Two questions that have puzzled scientists about comets and asteroids are: How did icy comets obtain particles that formed at high temperatures? And, how did these refractory particles acquire rims with different compositions?
Researchers from Carnegie Institution for Science have modeled the trajectories of these types of particles in the unstable disk of gas and dust that formed the Solar System.
The team found that these refractory particles may have first been processed in the hot inner disk, and then travelled out to the outer regions of the Solar System to end up in icy comets.
Moving from one hotter part of a region to a cooler area could help explain the different compositions of their rims, according to the researchers.
During the earlier years of the Sun, scientists believed that our local star experienced a series of outbursts that were caused by the rapid infall of disk gas onto the Sun. They believe these outbursts were caused by disk instability.
The Carnegie researchers modeled the trajectories of several hundred centimeter-sized melilite mineral particles during a phase of disk instability.
The disk model had a marginally gravitationally unstable disk, with a mass of about 5 percent of today’s Sun and temperature ranging from -350 degrees Fahrenheit to 2,240 degrees Fahrenheit. The team’s calculations allowed the calcium-aluminum-rich inclusions (CAIs) to orbit the disk while being subjected to gas drag and gravity of both the disk and the Sun. These refractory particles are often found in well-preserved meteorites, as well as the comet Wild 2.
The particles started out orbiting in unison, but after about 20 years their trajectories started to diverge. Most struck the inner boundary of the disk, while others went to the outer boundary, where they could be swept up by a growing comet. About 10 percent migrated back and forth in the disk before hitting one or the other boundary, according to the research.
The team then modeled the evaporation and condensation processes that the particles would experience during their migrations, finding that these particles most likely acquired outer rims with varied isotopic compositions that characterize CAIs.
“CAIs are thought to have formed at the very beginning of the Solar System. Our results show that they must have experienced remarkably complex histories as they were transported chaotically all over the disk,” cosmochemist Conel Alexander wrote in the study published in Earth and Planetary Science Letters.

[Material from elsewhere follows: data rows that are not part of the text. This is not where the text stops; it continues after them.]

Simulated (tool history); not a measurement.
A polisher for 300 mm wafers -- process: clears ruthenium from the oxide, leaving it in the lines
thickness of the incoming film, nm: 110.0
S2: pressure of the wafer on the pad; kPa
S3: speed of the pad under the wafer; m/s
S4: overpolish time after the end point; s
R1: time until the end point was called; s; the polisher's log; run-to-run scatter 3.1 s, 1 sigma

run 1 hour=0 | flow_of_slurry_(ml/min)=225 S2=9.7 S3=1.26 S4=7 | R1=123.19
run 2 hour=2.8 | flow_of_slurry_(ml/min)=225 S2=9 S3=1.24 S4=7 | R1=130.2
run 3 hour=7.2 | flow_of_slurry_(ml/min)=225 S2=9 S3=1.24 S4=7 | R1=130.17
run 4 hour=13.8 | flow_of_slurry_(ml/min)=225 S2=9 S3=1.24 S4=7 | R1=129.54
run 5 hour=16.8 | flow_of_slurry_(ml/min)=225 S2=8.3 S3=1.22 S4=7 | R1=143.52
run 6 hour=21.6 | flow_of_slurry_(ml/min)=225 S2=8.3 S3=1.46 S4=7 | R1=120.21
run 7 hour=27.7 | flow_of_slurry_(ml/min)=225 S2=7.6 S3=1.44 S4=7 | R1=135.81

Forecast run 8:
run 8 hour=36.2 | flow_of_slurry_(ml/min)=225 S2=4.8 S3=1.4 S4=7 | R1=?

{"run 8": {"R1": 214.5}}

These migrations may help explain the different oxygen isotopes that were found in particles from meteorites. These types of oxygen atoms have a different number of neutrons that point to different processing conditions for the particle rims.
Previous work done by Carnegie’s theoretical astrophysicist Alan Boss, who was also a part of the current research, showed that an abundance of oxygen isotopes could vary in an unstable disk by the range that have been found in meteorites.
Taking Boss’ discovery into account, the latest models show that several puzzles may have been solved. Having an unstable disk can explain both large-scale outward transport or refractory particles, as well as the peculiar rim compositions acquired during their journeys.
“It’s nice to solve two problems at once,” Boss said. “But there are still many more puzzles about meteorites for us to work on.”